Shortly after it emerged from bankruptcy in March, Chaparral Energy announced in April that it was selling off its EOR assets, which comprise eight CO2 floods in the North Burbank unit and the Panhandle in Oklahoma. The company announced it would instead focus its resources exclusively in developing its STACK play assets.
Fleur de Lis Energy (FDL) purchased EOR assets in the Permian Basin from Devon Energy in August 2016 for $422.5 million and from Summit Energy in September 2016 for $75 million. In 2015 FDL purchased Anadarko Petroleum’s EOR assets in Wyoming for $703 million. The assets FDL acquired in the deal included the Salt Creek Field, Monell Field, Linch Field and Howell Pipeline, with about 14 Mboe/d of net production and CO2 pipeline capacity of 7.6 MMcm/d (270 MMcf/d).
“In all of these West Texas fields there is still a lot of oil remaining after waterflooding,” said George Hirasaki, professor of chemical and biomolecular engineering at Rice University. “But companies have abandoned [the fields]. Some companies come in with CO2 , inject it and are now getting a big response. You’ll see a lot more of that happening.”
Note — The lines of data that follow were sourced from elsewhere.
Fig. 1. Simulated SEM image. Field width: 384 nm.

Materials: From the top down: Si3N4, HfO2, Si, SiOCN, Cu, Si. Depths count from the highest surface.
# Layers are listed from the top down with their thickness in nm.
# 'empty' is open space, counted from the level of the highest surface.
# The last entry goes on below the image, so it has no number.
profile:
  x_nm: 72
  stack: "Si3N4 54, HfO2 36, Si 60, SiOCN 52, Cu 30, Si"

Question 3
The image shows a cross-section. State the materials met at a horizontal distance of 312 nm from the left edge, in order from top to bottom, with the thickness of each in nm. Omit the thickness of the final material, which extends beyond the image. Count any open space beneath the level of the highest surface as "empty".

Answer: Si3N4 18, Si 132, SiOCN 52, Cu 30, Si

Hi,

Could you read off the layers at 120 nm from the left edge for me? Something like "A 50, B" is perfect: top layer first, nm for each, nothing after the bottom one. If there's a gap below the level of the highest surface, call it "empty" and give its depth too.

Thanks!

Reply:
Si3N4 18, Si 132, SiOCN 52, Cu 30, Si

The story of the 50,000-acre Scurry Area Canyon Reef Operators (SACROC) Field in the Permian Basin is representative of such a dynamic. Discovered in 1948 with an estimated original oil in place of 2.8 Bbbl, SACROC became the first field in the U.S. to undergo CO2 EOR injection, which began in 1972. Since that time more than 175 million metric tons of CO2 have been injected into the reservoir. Over time and even under CO2 injection the field’s output depleted to about 8 Mbbl/d in 2000. That’s when Kinder Morgan purchased the operation.
“We saw some inefficiencies in the flood pattern configuration,” said Jesse Arenivas, CO2 business unit president for Kinder Morgan. “But we saw a lot of upside. We could see that by changing the pattern configuration, we tripled the production in a couple of years, and we have been able to maintain a rate of 30,000 barrels per day for over a decade.”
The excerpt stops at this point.